# I just did something silly!



## white gtr 35 (May 2, 2009)

popped over to Goodwood and purchased a couple of FOS tickets for Sunday. Back in the car and stored them in the cup holder next to handbrake, closed the sliding shutter.
Got home and slid the shutter open..... only one ticket. The shutter slid the other ticket "down under" somewhere when i opened it up!!!

Ideas on a postcard please... and... where do you think the ticket is?

What a pratt!!


----------



## charles charlie (May 3, 2008)

2 options..

1. Pop up the rear cup holder part, in between the rear seats. You may be able to get your hand under the centre armrest.

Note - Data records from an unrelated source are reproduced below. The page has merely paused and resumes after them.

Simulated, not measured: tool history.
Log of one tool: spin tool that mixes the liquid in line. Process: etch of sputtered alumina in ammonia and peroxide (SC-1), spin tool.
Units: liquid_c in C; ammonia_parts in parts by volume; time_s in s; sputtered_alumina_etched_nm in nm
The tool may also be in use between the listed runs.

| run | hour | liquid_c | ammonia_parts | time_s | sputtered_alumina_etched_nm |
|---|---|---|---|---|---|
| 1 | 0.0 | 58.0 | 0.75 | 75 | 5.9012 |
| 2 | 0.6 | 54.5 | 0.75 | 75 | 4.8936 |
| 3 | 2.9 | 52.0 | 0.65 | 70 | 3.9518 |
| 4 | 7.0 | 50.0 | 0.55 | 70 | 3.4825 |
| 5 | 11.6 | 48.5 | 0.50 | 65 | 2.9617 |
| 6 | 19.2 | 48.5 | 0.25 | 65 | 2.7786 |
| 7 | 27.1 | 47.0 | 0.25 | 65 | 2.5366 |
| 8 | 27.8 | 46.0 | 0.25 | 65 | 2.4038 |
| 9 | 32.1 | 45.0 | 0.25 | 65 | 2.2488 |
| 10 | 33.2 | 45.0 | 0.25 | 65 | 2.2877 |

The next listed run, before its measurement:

2. Take apart the whole centre console including the side pieces. You'll then have access under the armrest part

PM me if you want the instructions to help get these parts apart...!


----------



## Zed Ed (Oct 24, 2007)

And the mystery of my missing fiver is solved.


----------



## infamous_t (Jul 9, 2007)

Zed Ed said:


> And the mystery of my missing fiver is solved.


:chuckle:


----------



## WoREoD (Apr 27, 2008)

Missing fiver! I'd have torn the car apart for that - its nearly half a lap of the 'Ring....


----------



## WoREoD (Apr 27, 2008)

Sorry - correction: its not a lap, the price is for cruising a public toll road...... must get my terminology right...


----------



## white gtr 35 (May 2, 2009)

Bugger the fiver.... the ticket cost 48 squid!!


----------



## wheely (Dec 4, 2008)

i had few things in mine,including the key and my tracker module.mate closed it shut:clap: then when we came to get out the GTR we couldnt open it something was jamming it from opening.so took ages trying to open it without damaging it .so my mate has strict orders DO NOT TOUCH !!


----------



## charles charlie (May 3, 2008)

WoREoD said:


> Sorry - correction: its not a lap, the price is for cruising a public toll road...... must get my terminology right...


Wouldnt worry.

I had my optimisation and pre track inspection done last Monday.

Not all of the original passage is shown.